There’s nothing quite like turning leftovers into a new, exciting meal. This Mushroom Chicken Pasta is my go-to for those days when comfort food is a must, but time is short. With grilled chicken and a mix of exotic mushrooms, each forkful is rich in flavor and comforting warmth. The combination of crème fraîche and cream cheese creates a silky, luxurious sauce that lightly coats the fusilli – perfect for any day.
Ingredients
- Leftover grilled chicken, diced
- A mix of mushrooms, diced (such as shiitake, oyster and/or cremini)
- 2 spring onions, sliced
- 2 tbsp crème fraîche
- 2 tbsp cream cheese
- 1 dl pasta water (reserve from cooking the pasta)
- Fusilli pasta (enough for 2 servings)
- Salt and pepper, to taste
Method
- Cook the Pasta:
- Cook fusilli in a large pot of salted boiling water according to package instructions until al dente. Remember to reserve 1 dl of the pasta water before draining.
- Sauté the Ingredients:
- While the pasta cooks, heat a bit of oil in a large skillet over medium heat.

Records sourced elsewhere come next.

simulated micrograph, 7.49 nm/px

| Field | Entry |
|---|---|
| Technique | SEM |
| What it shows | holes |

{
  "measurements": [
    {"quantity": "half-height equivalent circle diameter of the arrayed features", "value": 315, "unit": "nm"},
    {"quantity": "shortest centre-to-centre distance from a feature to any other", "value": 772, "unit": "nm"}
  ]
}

- Add the diced mushrooms and sauté until they begin to brown and release their moisture.
- Add the spring onions and grilled chicken, stirring until the chicken is heated through and the onions are tender.
- Create the Sauce:
- Reduce the heat to low and stir in the crème fraîche and cream cheese until melted and smooth.
- Gradually add the reserved pasta water to reach your desired sauce consistency. This will help emulsify and thicken the sauce, clinging perfectly to the pasta.
- Season generously with salt and pepper to taste.
- Combine and Serve:
- Add the drained fusilli to the skillet, tossing to coat evenly with the sauce.
- Adjust seasonings if necessary and cook for an additional minute to let the flavors meld.
- Serve:
- Plate the pasta and serve hot. Optional garnishes could include a sprinkle of grated Parmesan or a few fresh herbs like parsley or thyme for a touch of color and freshness.